Coal India may not be the custodian for surplus coal

The Planning Commission has worked out a coal banking mechanism that does not involve public sector miner Coal India.

A high-level panel headed by B.K. Chaturvedi, Member, Planning Commission, has finalised a proposal wherein two private companies could exchange surplus coal available with them. This means if a company starts mining coal from its captive mine before its end-use plant is ready, it can offer that fuel to a company whose end-use plant is ready but whose mine is not explored.

“This would have to be agreed commercially by both the companies after seeking approval from the Coal Ministry,” said a Government official.

However, several other issues such as pricing of the coal, volume and mode of inter-State transportation of the fuel needs to be discussed, he added.

Earlier, public sector miner Coal India Ltd had expressed reluctance for implementation of a mechanism wherein it receives coal from private miners and commits itself for returning it to them in the future. This forced the panel to look at alternative ways to use surplus coal available with the companies.

The Association of Power Producers (APP), that represents 20 private power producers in the country, had suggested that Coal India should be the custodian of surplus coal. They estimate nearly 25 million tonnes of extra coal to be produced by 2015-16.

According to the Coal Mines (Nationalisation) Act 1973 that oversees captive mining, all coal mined from the block must be used entirely for the respective end-use project.

The Chaturvedi committee report would be submitted to the Coal Ministry, which feels that excess coal, if any, should be given to Coal India or its subsidiary at a notified price.

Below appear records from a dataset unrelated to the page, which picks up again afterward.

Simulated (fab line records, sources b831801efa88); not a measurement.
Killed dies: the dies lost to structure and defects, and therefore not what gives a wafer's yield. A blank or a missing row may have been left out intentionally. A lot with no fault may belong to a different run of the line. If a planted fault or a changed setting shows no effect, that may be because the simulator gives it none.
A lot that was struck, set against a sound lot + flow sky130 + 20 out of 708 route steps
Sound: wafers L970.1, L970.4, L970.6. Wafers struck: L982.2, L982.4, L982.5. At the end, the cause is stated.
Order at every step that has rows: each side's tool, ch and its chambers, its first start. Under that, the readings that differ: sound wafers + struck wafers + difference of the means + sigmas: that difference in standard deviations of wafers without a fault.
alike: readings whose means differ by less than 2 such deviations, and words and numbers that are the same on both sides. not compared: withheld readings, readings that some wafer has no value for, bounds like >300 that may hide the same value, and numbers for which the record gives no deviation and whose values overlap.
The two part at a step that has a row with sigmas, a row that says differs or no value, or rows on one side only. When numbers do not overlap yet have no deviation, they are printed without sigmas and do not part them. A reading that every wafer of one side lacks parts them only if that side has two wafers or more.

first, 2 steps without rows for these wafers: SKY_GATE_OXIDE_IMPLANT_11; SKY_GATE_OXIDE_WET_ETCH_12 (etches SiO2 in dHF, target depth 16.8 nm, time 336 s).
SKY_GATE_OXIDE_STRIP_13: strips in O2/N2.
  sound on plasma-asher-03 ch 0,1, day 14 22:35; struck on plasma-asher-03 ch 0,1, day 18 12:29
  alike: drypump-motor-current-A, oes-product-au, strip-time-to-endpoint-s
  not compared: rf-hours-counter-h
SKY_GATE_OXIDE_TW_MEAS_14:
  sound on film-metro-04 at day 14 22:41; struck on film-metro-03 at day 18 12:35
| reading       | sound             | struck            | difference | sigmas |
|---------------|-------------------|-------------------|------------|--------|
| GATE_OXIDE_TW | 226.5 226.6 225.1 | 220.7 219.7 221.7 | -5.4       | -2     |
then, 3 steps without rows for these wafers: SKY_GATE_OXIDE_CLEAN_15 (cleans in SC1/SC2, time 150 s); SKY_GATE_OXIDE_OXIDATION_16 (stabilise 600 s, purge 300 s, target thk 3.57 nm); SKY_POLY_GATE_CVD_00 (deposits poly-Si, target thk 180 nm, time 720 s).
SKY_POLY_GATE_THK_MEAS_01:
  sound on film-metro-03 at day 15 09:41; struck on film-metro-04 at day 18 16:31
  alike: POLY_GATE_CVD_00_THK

“The coal banking mechanism can be implemented only after Cabinet gives its go-ahead,” clarified the official.

Reliance Power had received the Government’s approval to use excess coal from attached mines in Sasan Ultra Mega Power Project (UMMP) for another of its project.

In August 2008, an empowered Group of Ministers (eGoM) allowed Reliance Power to use excess coal from the Sasan Project for its Chitrangi project in Madhya Pradesh.